See the Totalitarian Regimes Workshop main page.
Hoover Participants
- Gregory, Paul R.
- Harrison, Mark
- Kotkin, Stephen
- Lin, Hsiao-ting
- Ngyuen, Lisa
- Shmelev, Anatol
- Wakin, Eric
Invited Participants
- Alexopoulos, Golfo
- Assoudeh, Elliot
- Baberowski, Jörg
- Bischl, Kerstin
- Borodkin, Leonid
- Bozzay, Vanessa
- Dimitrov, Martin
- Heinzen, James
- Il'yashenko, Vladimir
- Johnson, Emily
- Kohut, Andriy
- Miller, Christopher
- Muhlhahn, Klaus
- Pogue-Kaiser, Claire
- Sniegon, Tomas
- Teichmann, Christian
- Viatrovych, Volodymir
- van Tuyl, Penelope
Stanford Faculty
Stanford Graduate Students
Observers
Further details
Golfo Alexopoulos received her PhD in history at the University of Chicago and is currently associate professor of history at the University of South Florida. She is the author of Stalin's Outcasts: Aliens, Citizens, and the Soviet State, 1926-1936 (Cornell, 2003), and several articles on Soviet culture, society, and political violence in the Stalin years. She is completing her second historical monograph, Human Raw Material: Health and Inhumanity in Stalin's Gulag. Based largely upon recently declassified Gulag archival documents (most from the Hoover Archive), and supported by fellowships from the Hoover Institution and the National Endowment for the Humanities, the work examines the systemic violence of physical exploitation in the Stalinist camps. The book is under contract with Yale University Press and will appear in the Yale-Hoover series on Stalin, Stalinism, and the Cold War.

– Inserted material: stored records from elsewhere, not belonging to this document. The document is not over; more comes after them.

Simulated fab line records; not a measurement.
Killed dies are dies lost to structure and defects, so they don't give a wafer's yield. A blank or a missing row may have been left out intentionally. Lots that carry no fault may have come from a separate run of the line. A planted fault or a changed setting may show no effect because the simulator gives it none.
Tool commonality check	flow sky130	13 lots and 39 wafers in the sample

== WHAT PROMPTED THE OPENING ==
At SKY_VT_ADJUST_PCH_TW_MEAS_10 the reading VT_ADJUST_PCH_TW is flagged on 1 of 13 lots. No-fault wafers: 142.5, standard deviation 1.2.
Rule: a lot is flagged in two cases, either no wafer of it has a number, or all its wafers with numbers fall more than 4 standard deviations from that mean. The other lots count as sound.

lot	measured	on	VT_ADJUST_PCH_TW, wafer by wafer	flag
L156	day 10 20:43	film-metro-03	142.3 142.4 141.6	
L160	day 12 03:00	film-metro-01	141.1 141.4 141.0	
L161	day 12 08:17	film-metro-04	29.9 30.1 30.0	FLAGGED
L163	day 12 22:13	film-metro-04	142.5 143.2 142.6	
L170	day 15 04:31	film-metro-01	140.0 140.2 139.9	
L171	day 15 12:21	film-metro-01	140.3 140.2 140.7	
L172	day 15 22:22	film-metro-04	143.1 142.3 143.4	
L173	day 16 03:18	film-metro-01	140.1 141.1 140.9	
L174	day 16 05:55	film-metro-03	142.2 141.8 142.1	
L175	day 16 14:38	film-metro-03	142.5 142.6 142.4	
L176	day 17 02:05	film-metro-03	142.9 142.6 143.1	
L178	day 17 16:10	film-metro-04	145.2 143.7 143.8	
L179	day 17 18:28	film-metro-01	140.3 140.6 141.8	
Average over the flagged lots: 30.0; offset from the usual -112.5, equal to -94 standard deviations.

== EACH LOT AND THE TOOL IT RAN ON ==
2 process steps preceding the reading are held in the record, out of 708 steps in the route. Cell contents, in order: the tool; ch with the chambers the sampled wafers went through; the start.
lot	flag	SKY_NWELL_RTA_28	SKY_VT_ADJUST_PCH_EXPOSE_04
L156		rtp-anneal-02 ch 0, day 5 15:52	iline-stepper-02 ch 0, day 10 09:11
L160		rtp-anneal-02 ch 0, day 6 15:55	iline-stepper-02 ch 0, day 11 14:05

Eliot Assoudeh is a PhD student of political science at University of Nevada Reno. His research interests are political violence, political religion, and totalitarian regimes. His dissertation focuses on comparative study of the relationships between fascism and religion in interwar and post-1945 periods. He is a 2014 recipient of the Association for the Study of the Middle East and Africa (ASMEA) research grant for his project on “Apocalyptic Politics and Totalitarian Behavior.”
Jörg Baberowski is Professor of East European History at the Humboldt University in Berlin. His latest book, Verbrannte Erde. Stalins Herrschaft der Gewalt (Scorched Earth: Stalin's reign of violence) was awarded the Leipzig Book Fair nonfiction prize.
Kerstin Bischl is a research fellow and PhD student at the Humboldt-University Berlin. Before, she studied history, political science and philosophy in Berlin and Voronezh, Russia. Her recent project analyzes gender relationships and dynamics of violence in the everyday life of Red Army soldiers during World War II and is financed by the Hamburger Institut für Sozialforschung. She argues that the Red Army soldiers’ sexualized violence was a consequence of the total warfare scenario that had been imposed on them and that brought about radicalized gender relationships and concepts of masculinity. She wants to approach the soldiers’ every day wartime experiences from a cultural-/ gender-historical perspective and combine it with the “New research on violence.”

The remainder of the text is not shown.